In an effort to generate some much needed revenue, many states have created new tax brackets or surcharges aimed at high-income individuals. These new taxes have been dubbed "millionaire taxes" and are becoming a new trend in state taxation.
Millionaire Tax States See Increased Revenue
According to a study by the Rockefeller Institute of Government, millionaire taxes have worked out well for several states. New York and California have both seen an increase in state tax revenue as a result of tax hikes on the rich. According to the Rockefeller study, in the first quarter of 2010, New York’s tax revenue rose by 15.8 percent and California’s increased by 19.1 percent compared to the same period in 2009. The study also showed that New Jersey and Hawaii, two states that increased tax rates on the upper class, had a surge in tax revenue in the first quarter of 2010. It’s no surprise that increasing tax rates increases revenue, but the question is will the millionaires stick around to pay the high taxes. And if some do leave will the increased revenue be enough to cover the potential losses from out-of-state migration?
Taxing Millionaires Drives Them Out
The main argument against the millionaire tax is that millionaires will abandon their home state when their taxes increase, which would actually decrease state revenue and leave the middle class to make up the losses. They argue that punishing the successful makes the state less attractive to business, driving not only millionaires out of the state, but their businesses and employment opportunities with them.
In May 2009 the Wall Street Journal ran an editorial entitled "Millionaires Go Missing." This article argued that Maryland’s newly imposed millionaire tax was driving wealthy citizens from the state. The article claimed that one-third of millionaires left Maryland after the state increased their top tax rate from 5 percent to 6.25 percent for taxpayers making $1 million or more. However, a study that used actual state tax return data contradicts this claim.

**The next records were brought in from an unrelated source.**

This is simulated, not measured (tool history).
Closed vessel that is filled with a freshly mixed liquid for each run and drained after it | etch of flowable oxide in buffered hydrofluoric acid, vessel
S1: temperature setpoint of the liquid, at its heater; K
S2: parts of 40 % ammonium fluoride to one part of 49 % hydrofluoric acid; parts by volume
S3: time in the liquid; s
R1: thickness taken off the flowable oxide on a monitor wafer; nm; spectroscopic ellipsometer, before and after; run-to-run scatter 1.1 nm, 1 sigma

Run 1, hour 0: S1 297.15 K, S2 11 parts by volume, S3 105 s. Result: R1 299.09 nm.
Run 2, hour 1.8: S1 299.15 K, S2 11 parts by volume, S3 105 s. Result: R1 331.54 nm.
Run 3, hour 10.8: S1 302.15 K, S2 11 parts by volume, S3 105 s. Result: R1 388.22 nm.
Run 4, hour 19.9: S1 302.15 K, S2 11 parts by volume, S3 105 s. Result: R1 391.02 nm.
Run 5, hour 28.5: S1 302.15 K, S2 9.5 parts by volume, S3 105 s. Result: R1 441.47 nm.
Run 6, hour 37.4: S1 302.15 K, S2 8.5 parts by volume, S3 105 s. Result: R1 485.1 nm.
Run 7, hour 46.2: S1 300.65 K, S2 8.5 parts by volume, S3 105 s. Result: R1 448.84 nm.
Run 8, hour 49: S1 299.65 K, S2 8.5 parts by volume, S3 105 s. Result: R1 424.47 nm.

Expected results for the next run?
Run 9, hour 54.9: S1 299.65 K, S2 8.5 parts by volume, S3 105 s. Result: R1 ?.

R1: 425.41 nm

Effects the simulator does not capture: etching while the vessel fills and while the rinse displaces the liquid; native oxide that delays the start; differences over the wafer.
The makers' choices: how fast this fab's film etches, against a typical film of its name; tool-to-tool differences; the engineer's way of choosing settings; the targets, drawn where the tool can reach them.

Are the Millionaires Really Leaving?
According to a study by the Institute on Taxation and Economic Policy (ITEP), the decrease in Maryland millionaire tax returns had less to do with millionaires leaving the state and more to do with the recession’s effect on their income. The institute gathered data from the Maryland Office of the Comptroller on millionaire tax returns from before and after Maryland's 2007 tax hike. Their findings showed that out of 3,837 less millionaire tax returns filed in 2008 compared to 2007, only 547 of them were due to state residency changes. The other 3,290 millionaires simply made less money during the recession and were therefore not subject to the millionaire tax.
Other studies have resulted in similar conclusions. Princeton University’s Policy Research Institute studied the effects of New Jersey’s “half millionaire” tax that was passed in 2000. This “half millionaire” tax created a new tax bracket for those making over $500,000 a year. The study found that while some out-migration did occur, the increase in tax revenue more than made up for the losses. New Jersey lost $37.7 million in tax revenue after wealthy taxpayers left the state, but they gained over $1 billion in revenue from the tax increase. A similar study by the California Budget Project found that after the state passed a 1 percent surcharge on people making more than $1 million a year in 2005, the number of taxpayers with adjusted gross incomes of at least $1 million increased by nearly 38 percent.
It seems that maybe there are more factors in deciding where to live than just taxes, even for the rich.